Feature Engineering Flashcards
What aspects are in the BigQuery preprocessing?
- representation transformation
- feature construction.
What Feature representation includes?
- converting a numeric feature to a categorical feature ( bucketization)
- converting categorical features to a numeric representation (one-hot encoding, learning with counts, sparse feature embeddings and so on)
- Some models work only with numeric or categorical features,
- others can handle mixed type features
What Feature construction includes?
- creating new features, either by using typical techniques such as polynomial expansion by using univariate mathematical functions or feature crossing to capture feature interactions
- by using business logic from the domain of the ML use case.
What types of two types of feature preprocessing BigQuery ML support?
automatic and manual
When BigQuery ML Automatic preprocessing occur?
Automatic preprocessing occurs during training.
BigQuery ML provides the transform clause for you to define custom preprocessing using the manual preprocessing functions.
True
How is BigQuery data processing realized?
- Built-in SQL math and data processing functions
- parsing common data formats,
- SQL filtering operations to exclude bogus data from your training examples datasets
List some of the advanced feature engineering preprocessing functions in BigQuery.
- ML. ML.FEATURE_CROSS(STRUCT(features)) does a feature cross of all the combinations.
- TRANSFORM clause, which allows you to specify all preprocessing during model creation. The preprocessing is automatically applied during the prediction and evaluation phases of machine learning
- ML.BUCKETIZE(f, split_points) where split_points is an array.
When does Memorization work in ML?
Memorization works when you have so much data that for any single grid cell within your input space the distribution of data is statistically significant.
Feature crosses are about memorization.
True
What are the benefits of sparse models?
- Sparse models contain fewer features and therefore are easier to train on limited data.
- Fewer features also means less chance of overfitting.
- Fewer features also mean it is easier to explain to users because only the most meaningful features remain.
What is used for windowed functions in BigQuery ML?
For these types of time-windowed features, you will use Beam, batch and streaming data pipelines.
The tf.data API enables you to build complex input pipelines from simple, reusable pieces.
True
What is a complementary technology to Apache Beam?

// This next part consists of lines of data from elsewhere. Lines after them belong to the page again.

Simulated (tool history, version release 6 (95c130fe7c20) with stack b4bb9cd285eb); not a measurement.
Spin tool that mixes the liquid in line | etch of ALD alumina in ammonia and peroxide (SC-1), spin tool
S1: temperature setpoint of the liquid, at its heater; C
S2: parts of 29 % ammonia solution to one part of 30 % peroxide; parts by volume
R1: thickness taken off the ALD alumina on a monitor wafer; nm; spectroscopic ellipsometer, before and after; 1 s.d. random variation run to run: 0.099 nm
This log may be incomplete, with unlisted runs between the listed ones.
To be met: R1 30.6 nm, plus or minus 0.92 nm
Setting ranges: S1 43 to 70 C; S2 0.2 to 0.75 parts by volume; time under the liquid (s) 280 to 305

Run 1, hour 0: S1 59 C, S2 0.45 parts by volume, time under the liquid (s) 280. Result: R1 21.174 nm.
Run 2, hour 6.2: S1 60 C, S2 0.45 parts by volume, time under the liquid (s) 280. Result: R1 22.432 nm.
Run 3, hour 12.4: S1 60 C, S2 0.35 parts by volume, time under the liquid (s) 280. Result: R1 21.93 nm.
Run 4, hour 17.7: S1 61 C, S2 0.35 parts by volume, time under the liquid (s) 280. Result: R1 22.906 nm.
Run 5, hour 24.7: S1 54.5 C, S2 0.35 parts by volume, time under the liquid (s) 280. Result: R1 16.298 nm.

- Cloud Dataflow, that is a fully managed platform that allows you to run data processing and feature engineering pipelines at scale.
- Cloud Dataflow is the API for data pipeline building in java or python and Apache Beam is the implementation and execution framework.
What do you need to do to implement a data processing pipeline?
To implement a data processing pipeline, you write your code using the Apache Beam APIs and then deploy the code to Cloud Dataflow.